This repository contains software written mostly in Fortran for simulating magnetospheric plasmas. A multifluid model is used that treats electrons, proton solar wind, hydrogen, and oxygen as resistive, charged fluids. Requires the Intel Fortran compiler ifort and OpenMP for parallelization.

There are scripts serving 5 purposes: 1. To compile the code (see step 4 below) 2. To run the simulations (step 7 below) 3. To print images of physical quantities (step 3 below) 4. To archive binary output data and logs (step 9 below) 5. To parse fluid files into ASCII from their default binary format

Info for getting started:

1. Edit your .bashrc to contain the following lines:
	# Lifts restrictions on use of RAM
	ulimit -l unlimited
	# Adds compiler file locations to $PATH
	PATH=$PATH:/opt/intel/composer_xe_2013/bin:/usr/local/ncarg/bin:/opt/dx/bin
	# Identifies needed libraries to compiler
	export LD_LIBRARY_PATH=/opt/intel/composer_xe_2013.2.146/compiler/lib/intel64
	# Optional: makes runscripts a little more convenient to use from anywhere
	alias run='$HOME/g3m3/scripts/run_multi.run'

2. Check that repository file path matches what the scripts expect. This path of this file should be: $HOME/g3m3/readme.md

3. Install miniconda3 with the modules below and ensure that your $PATH points to the miniconda3 version of python3. This is the default during installation. Use the following commands to get python3 ready:
	@ cd ~
	@ wget https://repo.continuum.io/miniconda/Miniconda3-latest-Linux-x86_64.sh
	@ chmod +x Miniconda3-latest-Linux-x86_64.sh
	@ ./Miniconda3-latest-Linux-x86_64.sh
	@ Accept default prompts, except for recommended install location: ~/usr/local/miniconda3
	@ conda install matplotlib numpy scipy jupyter pandas
	@ Find the following line in the file equivalent to ~/usr/local/miniconda3/pkgs/matplotlib-2.2.2-py36h0e671d2_1/lib/python3.6/site-packages/matplotlib/streamplot.py (with approximate line numbers):
		390 def _update_trajectory(self, xm, ym):
		391         """Update current trajectory position in mask.
		392 
		393         If the new position has already been filled, raise `InvalidIndexError`.
		394         """
		395         if self._current_xy != (xm, ym):
		396             if self[ym, xm] == 0:
		397                 self._traj.append((ym, xm))
		398                 self._mask[ym, xm] = 1
		399                 self._current_xy = (xm, ym)
		400             else:
		401                 pass # <----- Add this line
		402                 #raise InvalidIndexError # <----- Comment out this line

4. Compile the executable by navigating to the execution directory ($HOME/g3m3) and typing the command: make ; make gifs
	This executes the makefile script to create an executable, by default named: master.x
	make gifs compiles an executable for parallelizing gif stacking.
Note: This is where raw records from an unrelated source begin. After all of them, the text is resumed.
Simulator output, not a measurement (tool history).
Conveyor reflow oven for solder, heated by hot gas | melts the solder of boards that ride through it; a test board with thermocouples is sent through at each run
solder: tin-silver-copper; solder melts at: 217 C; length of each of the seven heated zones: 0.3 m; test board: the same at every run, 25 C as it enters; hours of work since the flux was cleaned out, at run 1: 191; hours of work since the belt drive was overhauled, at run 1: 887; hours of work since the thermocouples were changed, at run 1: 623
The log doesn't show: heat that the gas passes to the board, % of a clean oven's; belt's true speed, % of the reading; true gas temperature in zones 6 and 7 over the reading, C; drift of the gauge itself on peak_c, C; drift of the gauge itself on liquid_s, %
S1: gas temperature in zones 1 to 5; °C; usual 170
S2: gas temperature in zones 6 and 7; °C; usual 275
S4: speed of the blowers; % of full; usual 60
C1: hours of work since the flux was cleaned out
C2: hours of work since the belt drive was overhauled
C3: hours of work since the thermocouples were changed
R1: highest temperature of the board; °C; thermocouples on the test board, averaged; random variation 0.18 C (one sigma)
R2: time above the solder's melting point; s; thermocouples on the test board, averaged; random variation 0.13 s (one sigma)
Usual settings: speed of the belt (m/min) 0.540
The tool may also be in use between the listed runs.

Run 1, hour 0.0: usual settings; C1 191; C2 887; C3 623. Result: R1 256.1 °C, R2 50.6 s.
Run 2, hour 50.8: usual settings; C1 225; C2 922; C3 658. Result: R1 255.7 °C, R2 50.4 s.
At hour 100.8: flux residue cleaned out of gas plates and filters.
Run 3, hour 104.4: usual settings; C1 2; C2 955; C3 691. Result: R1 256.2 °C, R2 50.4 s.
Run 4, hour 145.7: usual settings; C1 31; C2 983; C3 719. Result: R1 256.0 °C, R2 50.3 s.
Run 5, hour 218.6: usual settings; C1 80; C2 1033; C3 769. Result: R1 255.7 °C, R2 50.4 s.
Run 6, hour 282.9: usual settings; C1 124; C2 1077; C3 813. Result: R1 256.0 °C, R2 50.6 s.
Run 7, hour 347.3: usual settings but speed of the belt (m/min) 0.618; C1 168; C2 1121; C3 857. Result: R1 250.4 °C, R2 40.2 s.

5. Verify the settings of the input file. At the top, the 'start' variable should be set to .t. for an initial run.
	If running the executable directly, the input file should have the path $HOME/g3m3/input
	If you are queueing multiple runs, the first input file should have the path $HOME/g3m3/input_$runname_001, where $runname is the name of your executable (master by default).

6. Set the error message email to be your own. This is set by a variable at the top of both run_multi.run and archive.run, in the scripts directory: $HOME/g3m3/scripts

7. Start your run with the following syntax:
	For solo executable:
		cd ~/g3m3
		./master.x >> output.log 2>&1 ; echo "master.x finished running!" | mail -s "Multifluid run complete" [email protected] &
	For queued runs (note the use of the optional alias in .bashrc listed above):
		run $runname $start $stop &
	where $runname is the pre-extension executable name, $start and $stop are the indices of the first and last integers in the queued series.
	Example: run master 1 5 &
	makes 5 iterations of master.x.
	Input files for each iteration must be present in $execdir ($HOME/g3m3 by default), named input_$runname_XXX, where XXX can range from 001 to 999.
	If the input file for a given iteration is not present, the input file for the previous iteration is copied over. Non-initializing runs must have the 'start' variable set to .f. in their input files.

8. Inspect the output data images in the figures/images directory, e.g. using evince.

9. Archive your data with the following command:
	From the scripts directory:
		./archive.run $runname $runnum
	where $runname is as above, and runnum matches one of the start or stop numbers.
	Example: ./archive.run master 1
This will compress the 4 fluid files and the associated input file, output log, etc. into a single .tar.gz archive in the g3m3/data/complete directory. The fluid files and associated files will be moved to the g3m3/trash directory. This directory should be cleared periodically. Files are not directly deleted because if there are missing files, the tar command may not work correctly and files would then be lost.

Additional notes: @ run_multi.run moves all data files into the data directory, $HOME/g3m3/data, once the executable has finished running. The output data file, named gmeta while the code is running, is renamed to: $runname_XXX

@ run_multi.run also depends on another script, archive.run. The latter compressed all relevant files from a single run into 1 tar archive in the completed directory: $HOME/g3m3/data/complete The gmeta file for each run is saved both inside and alongside the archive in the completed directory. All other files are moved to the trash directory: $HOME/g3m3/trash

@ Restarted and queued runs require 2 fluid data files to be present in addition to the correctly-named input file. Queued runs copy the files fluid13 and fluid14 from the previous iteration into fluid11 and fluid12 respectively. A restarted run, or the first of a set of queued runs, expects fluid11 and fluid12 to be present in the exection directory. Subsequent runs must have 'input_out' copied to 'input' for ut values to work properly.